When you start a consulting business, you need to be strategic about your fee structure. High consulting fees may rub potential clients the wrong way. Low rates may have them questioning your expertise.
Below we’ll review what influences consultancy fees, how to determine yours and how to take payments once you’ve started working with clients.
What are consultancy fees?
Your consulting fees should be based on the value of your work. A number of factors influence that, including the scope of your work, your experience and the competitive landscape.
The type of consulting work you specialise in will affect your consulting fees, and there are two general areas you can fall into:
- Strategy consultants focus on high-level business objectives and growth strategies, and channel their efforts on beating the competition.
- Management consultants hone in on improving specific business strategies and specialise in disciplines or industries such as HR, IT or health care.

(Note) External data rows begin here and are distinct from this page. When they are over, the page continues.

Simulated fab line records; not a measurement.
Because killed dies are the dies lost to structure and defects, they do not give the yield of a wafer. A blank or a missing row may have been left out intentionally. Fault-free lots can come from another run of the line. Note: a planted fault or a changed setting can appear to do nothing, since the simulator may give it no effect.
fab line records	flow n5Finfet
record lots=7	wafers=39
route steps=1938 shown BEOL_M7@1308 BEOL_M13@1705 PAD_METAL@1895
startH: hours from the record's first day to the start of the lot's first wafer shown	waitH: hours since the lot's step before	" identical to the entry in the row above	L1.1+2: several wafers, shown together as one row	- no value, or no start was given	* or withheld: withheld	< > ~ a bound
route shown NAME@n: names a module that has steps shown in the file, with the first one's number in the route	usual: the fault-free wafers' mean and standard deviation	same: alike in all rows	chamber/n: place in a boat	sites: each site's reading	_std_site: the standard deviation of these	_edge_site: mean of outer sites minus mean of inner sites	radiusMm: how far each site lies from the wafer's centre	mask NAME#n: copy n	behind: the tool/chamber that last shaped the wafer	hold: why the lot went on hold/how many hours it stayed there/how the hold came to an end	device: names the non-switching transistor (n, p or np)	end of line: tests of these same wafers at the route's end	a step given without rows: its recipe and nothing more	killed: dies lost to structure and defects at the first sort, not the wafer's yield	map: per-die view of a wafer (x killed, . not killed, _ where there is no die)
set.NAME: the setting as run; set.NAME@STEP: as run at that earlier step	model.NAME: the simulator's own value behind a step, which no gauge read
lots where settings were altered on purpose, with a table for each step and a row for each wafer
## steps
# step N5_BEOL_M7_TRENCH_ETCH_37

How much experience you have in your industry influences how much you can charge. You want to do research to make sure that you aren’t overvaluing or undervaluing your level of experience. Different industries have different rates for projects, so your area of expertise and the scope of the project will influence your pricing model and consultant arrangement.
The competitive landscape and your physical location are the final components that will influence your consulting fees. While you don’t need to mirror your competition’s prices, it’s important to weigh in how much others are charging to remain competitive. Your general location will also play a part in your pricing — consultants living in London, for example, can often charge higher consulting fees.
What kind of fee structure should I use?
Consultants usually choose a pricing model or fee structure for their work in order to remain transparent. There are a few different structures that most consultants use:
An hourly rate: In this time-based arrangement, you bill by the number of hours worked.
A project-based rate: Before the project begins, you and your client agree on a fixed rate based on the project.
A combination fee: You and your client set a fixed rate based on the project as well as time spent on the project.
A performance-based rate: You charge the client based on the performance or results of your work.
While you may want to use the same fee structure across all clients, you don’t have too. The goals of a fee structure are to make sure that you are compensated fairly for your work and that your clients feel comfortable paying you for that work, so it’s okay to adjust structures based on client or by project. Just make sure that you are clear about your fees before beginning any work.
How do I determine my consultancy fees?
There are a lot of things to keep in mind when you create your consulting rate. It can be tricky to balance all of the factors we’ve outlined above, but there are a few steps you can follow to ensure an optimal pricing structure for you and your client.
Determine your hourly rate based on your experience and industry standards.
If you’re just starting a consulting business, the best way to determine your rate is to calculate your hourly rate based on your former salary, easily done with an online salary calculator. Then do your research on freelancers in your area and look at competitor prices to see how you stack up..
Estimate the time that will be spent on the project.
Do some real thinking on how much time you will spend on a project. Make sure to estimate your hours for every stage of the project, including client analysis, research and interviews, as well as drafting, editing and creating any type of proposal or report.
Factor in additional consulting costs.
On top of what you will charge for your time, you’ll want to factor in additional costs that may arise while you are working for your client. If you are spending any money on materials or transport for the project, you’ll want to include those in your fees. Think through logistical costs, the cost of business disruptions and other hidden costs that might pop up along the way.
Decide on a pricing model.
After you’ve estimated the time you’ll spend and any additional costs, you need to decide how to translate that into a pricing model. Will you charge by the hour, per project, by performance or will it be a combination? Make sure you make this decision based on the project you’ve been asked to work on, how your client works and the structure that you think will get you fairly compensated.
Another way to consider charging your client is to propose a retainer. A retainer is a fee paid in advance in order to secure or keep services whenever they’re required. This may require you to work at a discounted rate, but the payoff is having secure, guaranteed work for the period you agree to with your client. So, while you may make £2000 on five projects for a client in a month, with a six month retainer in place you can make £1500 every month for six months regardless of whether you work on five projects or one. Ultimately, this means you can spend less time looking for future work and more time making sure your clients are happy.
Once you’ve put together consulting fees for one client, you should be able to easily adapt the fee and fee structure for new clients.
How do I take my client payments?
Once you’ve figured out how to charge for your consulting services, you should think about how you’ll take payments.
At a minimum, you’ll need a payments system that has the capability to accept all forms of payment, from contactless cards to mobile payments. With a robust point-of-sale software, you will be able to take payments and have access to other payment features, making the entire process a breeze.
Invoices are a popular payment option many consulting businesses use to charge their clients, and it can help you get paid faster for your services. With online invoicing software, you can send invoices via email and clients can pay via card online. Then you can track all of your invoices and payments through that software.